Disc war

There is a battle raging in Chico as I write these words. Disc golf players and the people who think the disc golf course in Upper Park is unwarranted have been filling the letters to the editor pages of both this paper and the Enterprise-Record. In fact the editor of that paper, David Little, visited the subject in his column last Sunday. (He weighs in on the side of the disc golf enthusiasts.) And here I have to say that I am completely ignorant of the facts, motivations and reasons for the intense emotions swirling around this issue. God knows I try to identify and keep on top of local issues, especially the controversial ones, and there is certainly no shortage of them here in Chico. Some of the minor ones, like whether Chicoans prefer live or artificial Christmas trees, do tend to escape the pages of this paper. Hey, we come out only once a week; we can’t cover them all. But this one, this disc golf war, deserves some ink, and I have no excuse for letting it start to whiz by without a word, save the ones on the letters page. The problem is that this paper tends to wait until matters come before the City Council, where the final decisions are made—the venue where it really counts. I suspect this one will in time. That is my fault. It is my duty to cover the many commissions and boards of city government.

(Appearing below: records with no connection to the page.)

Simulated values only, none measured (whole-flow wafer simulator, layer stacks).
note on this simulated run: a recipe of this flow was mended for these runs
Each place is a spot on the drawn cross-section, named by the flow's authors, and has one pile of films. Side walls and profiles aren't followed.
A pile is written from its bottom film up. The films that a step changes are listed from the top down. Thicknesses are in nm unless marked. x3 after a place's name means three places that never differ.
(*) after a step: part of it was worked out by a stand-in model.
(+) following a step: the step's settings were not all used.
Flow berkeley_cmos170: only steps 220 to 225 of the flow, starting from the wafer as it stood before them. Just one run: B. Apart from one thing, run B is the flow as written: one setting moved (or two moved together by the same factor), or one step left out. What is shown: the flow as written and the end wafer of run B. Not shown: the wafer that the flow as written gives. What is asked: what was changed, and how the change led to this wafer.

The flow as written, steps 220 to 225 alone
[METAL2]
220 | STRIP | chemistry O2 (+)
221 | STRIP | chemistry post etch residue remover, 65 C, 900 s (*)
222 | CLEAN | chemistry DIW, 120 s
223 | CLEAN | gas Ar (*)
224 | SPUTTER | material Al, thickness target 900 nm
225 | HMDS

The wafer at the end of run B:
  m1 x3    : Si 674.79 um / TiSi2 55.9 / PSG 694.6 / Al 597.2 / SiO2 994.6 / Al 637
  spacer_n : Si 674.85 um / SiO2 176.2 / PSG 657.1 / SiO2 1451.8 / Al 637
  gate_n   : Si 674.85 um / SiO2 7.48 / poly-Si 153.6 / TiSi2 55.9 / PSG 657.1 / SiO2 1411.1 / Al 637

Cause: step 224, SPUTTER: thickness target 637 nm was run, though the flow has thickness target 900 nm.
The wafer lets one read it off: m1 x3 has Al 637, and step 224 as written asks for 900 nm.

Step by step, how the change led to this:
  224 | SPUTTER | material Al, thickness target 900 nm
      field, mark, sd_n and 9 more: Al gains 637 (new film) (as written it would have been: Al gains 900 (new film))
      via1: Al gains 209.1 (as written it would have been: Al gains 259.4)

The primary weapon used in this war and launched by those letters to the editor has escalated to name calling. It was a fast evolution. Normally the players in one of these Chico standoffs circle each other for a good while before they resort to labeling the enemy. But it’s happened. I walked into a downtown coffee house this week, spotted one of the disc golf proponents and overheard him tell his companion as I was pouring cream into my coffee, “There are a few people on a crusade to keep everybody out of Bidwell Park.” About 25 minutes later a person from the other camp came into my office and asked if there were any letters to the editor running in the paper this week condemning her actions. I told her I didn’t think so. She seemed a little shell-shocked by the whole thing. She’s never engaged in an old-fashioned Chico mêlée before. “We’re not against the disc golf course,” she said, shaking her head. “I guess I’m just naïve.” Obviously we can no longer allow the story to play out only on the opinion pages of the two papers. But to properly cover the issue, we have to start attending the Bidwell Park and Playgrounds Commission meetings. We missed this week’s, which I imagine was a dandy. (You like local theater? You like reality TV? Attend a local government meeting.) We’ll get on top of this in short order. These are the stories that define our town.

The Sierra Nevada Brewing Co. has officially hit the big time, according to occasional News & Review contributor and all around curmudgeon Miles Jordan. Seems in October “ale” was the answer in a New York Times crossword puzzle. The clue to 51 down: “Sierra Nevada, e.g.”

Here’s a Christmas gift idea you won’t want to miss—The Cohasset Men of 2005 calendar. According to Beth Spencer, 14 male Cohassians are artfully posed in the buff “amid the pines and black oaks of Cohasset, and all but one of them sport some kind of ‘fig leaf'—a guitar, say, or a chainsaw (careful there), a piece of garden art, a French horn, a potted plant, even a cast-iron frying pan (pictured).” The idea is to raise money through sales of the calendar for special projects like upgrading the Community Association Building. The photographer is Lisa Vegvary, who worked with assistant Lara Conkey-Wiebelhaus posing the men au natural. The models will be on hand, fully clothed, we presume, for a signing at the monthly community potluck, Saturday, Dec. 4. Signing begins at 4:30, the dinner is at 6. This month’s theme is "Roadkill & Leftovers." After this, calendars will be for sale on the ridge at the Cohasset Country Store and in Chico at Time Traveler Costumes, 1824 Mangrove Ave. All proceeds will benefit the Cohasset Community Association.